The 1905 Atlantic hurricane season ran through the summer and early fall of 1905. The season was inactive. Of the five tropical storms that formed, only one became a hurricane. That one hurricane achieved major hurricane strength before spinning out to sea.
The first storm of the season, already at tropical storm intensity, was identified on September 6 to the east of Grenada. A small storm, it quickly passed through the southern Lesser Antilles on the morning of September 7. The next day, the storm weakened to a tropical depression before dissipating as a shallow but large depression. A schooner sailing from Bridgetown to Suriname encountered heavy seas just a day out of port and turned back. It was thrown onto the pierhead and wrecked. The captain and a crewman were swept overboard and drowned.
During the reanalysis of the Atlantic hurricane database, a tropical storm was found to have formed on September 11 to the northeast of the Windward Islands. Steadily tracking towards the west-northwest, the storm gradually intensified, reaching its peak intensity with winds estimated at 60 mph (95 km/h) on September 13. After turning towards the northwest, the system slowed and began to weaken. By September 16, the storm weakened to a tropical depression and dissipated shortly after.
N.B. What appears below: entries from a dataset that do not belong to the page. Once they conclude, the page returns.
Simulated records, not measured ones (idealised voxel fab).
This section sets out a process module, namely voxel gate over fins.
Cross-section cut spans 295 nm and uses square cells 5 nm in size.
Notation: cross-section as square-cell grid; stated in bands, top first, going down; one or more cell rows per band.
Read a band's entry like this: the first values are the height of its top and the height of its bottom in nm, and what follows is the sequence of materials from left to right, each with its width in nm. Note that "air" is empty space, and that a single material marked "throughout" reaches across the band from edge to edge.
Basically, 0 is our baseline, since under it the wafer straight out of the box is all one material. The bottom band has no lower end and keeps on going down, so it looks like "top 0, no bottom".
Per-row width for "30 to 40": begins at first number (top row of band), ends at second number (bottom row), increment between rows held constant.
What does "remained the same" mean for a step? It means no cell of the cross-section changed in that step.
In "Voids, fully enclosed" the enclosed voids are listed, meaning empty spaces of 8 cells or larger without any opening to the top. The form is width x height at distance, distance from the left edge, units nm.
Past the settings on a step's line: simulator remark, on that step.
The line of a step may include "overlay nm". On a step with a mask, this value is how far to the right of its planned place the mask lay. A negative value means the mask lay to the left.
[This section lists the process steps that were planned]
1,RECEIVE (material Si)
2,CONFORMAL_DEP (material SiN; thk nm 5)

A tropical storm formed in the southwest Caribbean Sea and hit Haiti in early October. The storm went out to sea, reaching major hurricane strength east of Bermuda. That island experienced an entire day of gale force winds with gusts reaching hurricane force, but damage was apparently minimal. The steamer Campania was reported to have been struck by a large rogue wave but the extent of the damage was not explicitly mentioned, though the wave was described as "disastrous."
The final storm formed in the Gulf of Mexico and hit Louisiana on October 9. Winds by that time had weakened to just 45 mph and most of those winds were vented over empty marsh. The remnants of this storm did bring heavy rains to the eastern United States and the Canadian Maritimes.